Wednesday, October 11, 2006
Zone Rating
When I was looking for fielding data to generate my Scouting Report ballots, it took me a while to find a good source. Some places merged guys like Abreu into one line, or ignored one of his records, or put multi-position records into 1, etc. Everything wrong about what you’d want a database, and these sites had it. Except SI. They had both the data split the right way, but also in an easy to use format. If we look at their SS data:
And select all SS with “Ch” greater than 81, we have 44 records. It looks like “Ch” is chances, but not in the PO+A+E chances, but actual chances in their zone of responsibility. Or more likely, balls in their zone, plus outs made outside their zone, to be true to the classic definition of STATS, the data supplier to SI.

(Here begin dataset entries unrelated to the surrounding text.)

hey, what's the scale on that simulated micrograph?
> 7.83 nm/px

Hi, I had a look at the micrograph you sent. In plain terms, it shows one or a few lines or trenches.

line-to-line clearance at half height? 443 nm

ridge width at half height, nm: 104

Anyway, let’s get back to our 44 SS. Ideally I’d split them up by league, but, whatever. I’m only trying to make a general point. Someone else can do the heavy lifting. We have the ZR for each SS, the Chances, and we can calculate the population average ZR easy enough (.831 for our group of 44). All we want to do is figure out each SS z-score. The random standard deviation is simply sqrt(.831*(1-.831)/Ch) for each SS. Do that. Figure out each SS ZR relative to the .831. The respective figures for Adam Everett is .017, .074. Divide one by the other to get the z-score. Everett is 4.4. To get a feeling of z-score, just remember that in a random distribution, 68% are within a z-score of -1 to +1, and 95% are at -2 to +2. So, Everett is really out there. Do this for all the SS. Then, take the Standard deviation of those z-scores. If ZR was perfectly random, the answer will be something close to 1. We get 1.37, which is significant. Of course, with such an outlier as Everett, it’s not much of a surprise. It would be more beneficial to do this with multi-year of data, or to also include 2B and 3B.
Nevertheless, what can we do with this 1.37? Lots!
Regression toward the mean is 1/1.37^2, or .53. Pretty nifty, eh?
Next, figure out the average number of Ch. A simple average is 334, but the way Andy does it in The Book, it’s 239 (*). So, at 239 chances, the regression amount is .53. Our equation of x/(x+Ch) makes x=270 . So, with 270 chances, you regress 50% toward the mean. 270 chances is 723 innings, or 80 games, or half a season. This is a great result!
Now, the heavy lifting. Repeat this for all positions, and split it up by league. Group results for IF, OF, 1B, C, P. Tell me what you get.
***
The cool part is that you can now figure out how much to regress each player’s ZR! Continuing with Everett, we regress his ZR by 35.7% toward the mean. Since his ZR was +.074, this becomes +.048. That’s his number. That’s our best guess, using this data, as to the true talent of Adam Everett. He makes +.048 more outs per play than the average of these 44 SS. With about 540 plays in a full season, that’s +26 plays, or about +20 runs.
***
(*) To figure out the average number of chances, you do 1/average(1/ch1+1/ch2+...+1/chN). If you do this in Excel, create a column called 1/Ch, and put that formula there. Then, just do
=1/average(myCol:myCol)
, with myCol simply being the Column in Excel with the formula, like Q or something.